My son who attends an elite Christian private school was accused of stealing money by the principal, interrogated by several teachers and a police officer the day of the event. My son and several other boys offered to be searched but we're not. After everyone in the school heard of the theft, the money was later found in a public place on campus where the principal then also learned that my son had been. The principal has concluded and pro ported that no one else could have done this and has punished my son by preventing him from attending a senior class trip. We had a meeting with the head of school where I confronted the principal and asked him if he had proof of my son's guilt where he refused to answer yes or no and would not relent in punishing my son even without proof. Everyone in the school knows about this event and is aware of the repercussions my son has to pay for this accusation. This principal has a reputation for calling people liars and then learning the truth later without making amends for his accusations.
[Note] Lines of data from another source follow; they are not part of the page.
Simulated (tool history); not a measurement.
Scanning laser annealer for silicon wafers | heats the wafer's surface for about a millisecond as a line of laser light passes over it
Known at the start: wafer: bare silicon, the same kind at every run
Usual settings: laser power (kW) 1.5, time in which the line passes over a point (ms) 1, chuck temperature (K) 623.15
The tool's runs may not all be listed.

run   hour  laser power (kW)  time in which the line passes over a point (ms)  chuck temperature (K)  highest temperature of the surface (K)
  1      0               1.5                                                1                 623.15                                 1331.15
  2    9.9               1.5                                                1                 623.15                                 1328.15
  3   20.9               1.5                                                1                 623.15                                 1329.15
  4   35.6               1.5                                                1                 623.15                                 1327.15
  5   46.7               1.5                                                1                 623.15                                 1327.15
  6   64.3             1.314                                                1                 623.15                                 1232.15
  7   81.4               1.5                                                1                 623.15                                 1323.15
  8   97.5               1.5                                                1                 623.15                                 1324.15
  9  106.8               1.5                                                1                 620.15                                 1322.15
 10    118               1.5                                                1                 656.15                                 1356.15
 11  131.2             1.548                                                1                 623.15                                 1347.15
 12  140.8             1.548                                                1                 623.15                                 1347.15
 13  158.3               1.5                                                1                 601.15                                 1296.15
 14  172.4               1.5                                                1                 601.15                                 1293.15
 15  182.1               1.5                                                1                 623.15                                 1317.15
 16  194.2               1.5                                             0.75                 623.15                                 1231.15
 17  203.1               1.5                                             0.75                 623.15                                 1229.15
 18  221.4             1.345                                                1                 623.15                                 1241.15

If it is based on an opinion that itself is plausible under the facts it is not defamation.
This should not be considered legal advice and is intended for educational purposes only. It does not constitute a contract for legal services between any parties. Answers are given to questions for which there may be additional facts not mentioned which might change the legal issues or consequences.
Mr. Popovich apparently is not familiar with PA law. Calling a person a thief - when it is known that it is not true or doing so regardless that there is serious doubt that it is true - most likely will be found by a jury to be defamatory. If the statement was made "recklessly", then the Plaintiff need not prove actual harm to his reputation. A jury MUST PRESUME HARM to the Plaintiff and award compensation for such harm.
Nevertheless, I will let you judge as a jury would. The relevant portions of the PA Standard Jury Instruction for Defamation are as follows:
"A person otherwise liable for publishing a communication that is defamatory of another is responsible for all harm suffered by the person defamed as a result of that publication. ... A communication may be made by speaking or by writing words or by any other act or combination of acts that result in bringing an idea to another's attention.
A communication is defamatory if it tends to so harm the reputation of that person as to lower him or her in the estimation of the community [ e.g. school population could be deemed such a communication] .... Words are not defamatory merely because they are annoying or embarrassing to the person referred to in the communication. ... A communication is published when it is communicated by someone other than the person to whom it refers. ... It is not necessary for the plaintiff to be specifically named, in order for the communication to be defamatory. ... If you find that the communication, even if it was defamatory of the plaintiff, was substantially true, you will return a verdict in favor of the defendant and against the plaintiff. ... If you find that the communication was not substantially true and that it might reasonably have been understood by those ... to whom it was communicated, as defamatory of the plaintiff, you may return a verdict in favor of the plaintiff. ... If you find that the communication, or any portion of it, was defamatory and not substantially true, you must determine whether it caused actual injury to the plaintiff. Actual injury can include impairment of reputation in the community, personal humiliation, mental anguish, and suffering. ... except where (maybe in your case) a Jury might find that it was published "recklessly": "when he or she does so despite serious doubts about the truth of the communication or when he or she possesses a high degree of awareness of its probable falsity but publishes it anyway."
In such a case, the Plaintiff need not prove that he "suffered emotional distress, mental anguish, and humiliation in order to [be] award[ed] damages for such harm."
One important point is that the statute of limitations in PA for such claims is ONE YEAR. Therefore, if you wish to press this claim, do not wait. See a personal injury attorney ASAP.
Furthermore, unlike a public school employee, a private school and/or its employee in Pennsylvania does not enjoy immunity from prosecution.